Parallel execution with sequential block gas limit


#1

Contract execution can be parallelized perfectly (ie. maximum Amdahl’s speedup) under the transactional memory model as a purely implementation-level optimization, however that would make current block gas limits ineffective: it would be possible to create two blocks with ostensibly identical total gas, but one with no possible parallelism (ie. purely sequential) and another where every storage access + calls are independent from other transactions. The former would take a much longer time to execute.

This can be solved by requiring block creators to provide an execution schedule tree and compute a sequential gas limit from it. For example for a block with 3 transactions (#0 - first transaction etc):
transaction schedule graph
Each node can only be executed after all its parents are done. The sequential gas used is defined as maximum use from all execution paths. Assuming for simplicity that step = 1 gas, used sequential gas for a block with this graph is 30+150+140 = 320 as that’s the most expensive path.

A block is considered invalid if results are different from the (current) purely sequential execution model. This can be checked by tagging every state change (storage+contact creation/destruction) with a changing transaction’s index (only temporarily in ram and per-block). Invalid ordering results in a transaction #x that accesses state changed by #>x.

It’s also possible to define ‘parallel gas used’ as a maximum concurrent gas consumption per step. For the previous tree (and step = 1 gas) that would be 3: for the first 20 steps three instructions are executed in parallel. Thus a ‘block parallel gas limit’ could be added. At a minimum it must be equivalent to the current highest priced possible individual operation.

The parallelization algorithm used during block creation stays completely out of consensus and is optional: a list is a valid execution schedule too.

All these changes are invisible to everyone else: nothing changes as far as contract writers and users are concerned. The only difference: transactions that are cheaper to parallelize would likely be accepted with a lower gas price.

Even with a single-threaded execution this would help due to parallel db access. A single random read is slow even on a high-end hardware, while throughput for many parallel reads continues to rise - for 960 it’s 30x faster:

Thoughts? Would you support adding this?


#2

Yep, this is definitely the right direction to be thinking. http://github.com/ethereum/EIPs/issues/648 had a somewhat similar mechanism, though simpler and limited to N CPU cores for some specific N.
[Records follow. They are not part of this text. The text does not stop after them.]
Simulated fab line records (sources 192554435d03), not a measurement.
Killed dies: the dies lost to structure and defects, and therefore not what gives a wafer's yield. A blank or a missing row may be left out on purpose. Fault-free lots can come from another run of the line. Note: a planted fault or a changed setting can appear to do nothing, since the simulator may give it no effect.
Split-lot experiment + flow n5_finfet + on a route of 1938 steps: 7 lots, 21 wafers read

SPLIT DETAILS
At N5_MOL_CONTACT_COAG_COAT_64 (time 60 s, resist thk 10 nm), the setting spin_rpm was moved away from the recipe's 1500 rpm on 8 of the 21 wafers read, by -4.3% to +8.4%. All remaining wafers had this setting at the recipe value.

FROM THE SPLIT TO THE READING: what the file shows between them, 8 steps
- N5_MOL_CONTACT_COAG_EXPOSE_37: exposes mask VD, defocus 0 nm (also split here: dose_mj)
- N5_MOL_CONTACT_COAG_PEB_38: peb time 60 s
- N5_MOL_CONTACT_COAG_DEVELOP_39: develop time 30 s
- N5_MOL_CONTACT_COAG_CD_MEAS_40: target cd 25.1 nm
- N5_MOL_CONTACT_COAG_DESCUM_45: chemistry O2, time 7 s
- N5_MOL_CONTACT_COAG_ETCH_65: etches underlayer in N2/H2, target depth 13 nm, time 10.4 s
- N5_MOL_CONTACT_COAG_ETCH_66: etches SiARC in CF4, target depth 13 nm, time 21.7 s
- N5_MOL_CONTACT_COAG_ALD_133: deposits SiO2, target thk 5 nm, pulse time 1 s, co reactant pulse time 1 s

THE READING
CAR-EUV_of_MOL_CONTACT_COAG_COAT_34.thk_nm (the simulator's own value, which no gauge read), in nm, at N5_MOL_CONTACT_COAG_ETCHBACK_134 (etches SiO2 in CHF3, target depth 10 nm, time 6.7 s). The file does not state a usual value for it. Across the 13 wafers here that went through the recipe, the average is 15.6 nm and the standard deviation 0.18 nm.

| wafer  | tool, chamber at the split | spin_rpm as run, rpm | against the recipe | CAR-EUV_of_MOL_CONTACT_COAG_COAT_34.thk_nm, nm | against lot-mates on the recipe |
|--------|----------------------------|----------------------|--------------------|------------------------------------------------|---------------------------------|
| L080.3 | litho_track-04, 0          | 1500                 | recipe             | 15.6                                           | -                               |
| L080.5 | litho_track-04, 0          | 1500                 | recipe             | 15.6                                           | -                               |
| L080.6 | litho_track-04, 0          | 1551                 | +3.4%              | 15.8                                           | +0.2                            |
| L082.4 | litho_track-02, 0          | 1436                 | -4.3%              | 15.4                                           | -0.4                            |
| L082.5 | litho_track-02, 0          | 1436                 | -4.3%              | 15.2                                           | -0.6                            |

Copying the relevant bits (“range” ~= “access list” as we use it here):


We keep track of a starting_gas_height and finishing_gas_height for each transaction. We define the starting_gas_height of a transaction T to be the maximum of all finishing_gas_heights of all transactions T’ before T such that either (i) T’ is more than MAX_THREADS behind T (ie. txindex_of(T) - txindex_of(T') > MAX_THREADS) or (ii) the ranges of T and T’ intersect. We define the finishing_gas_height of T to be the starting_gas_height of T plus the amount of gas consumed while executing T.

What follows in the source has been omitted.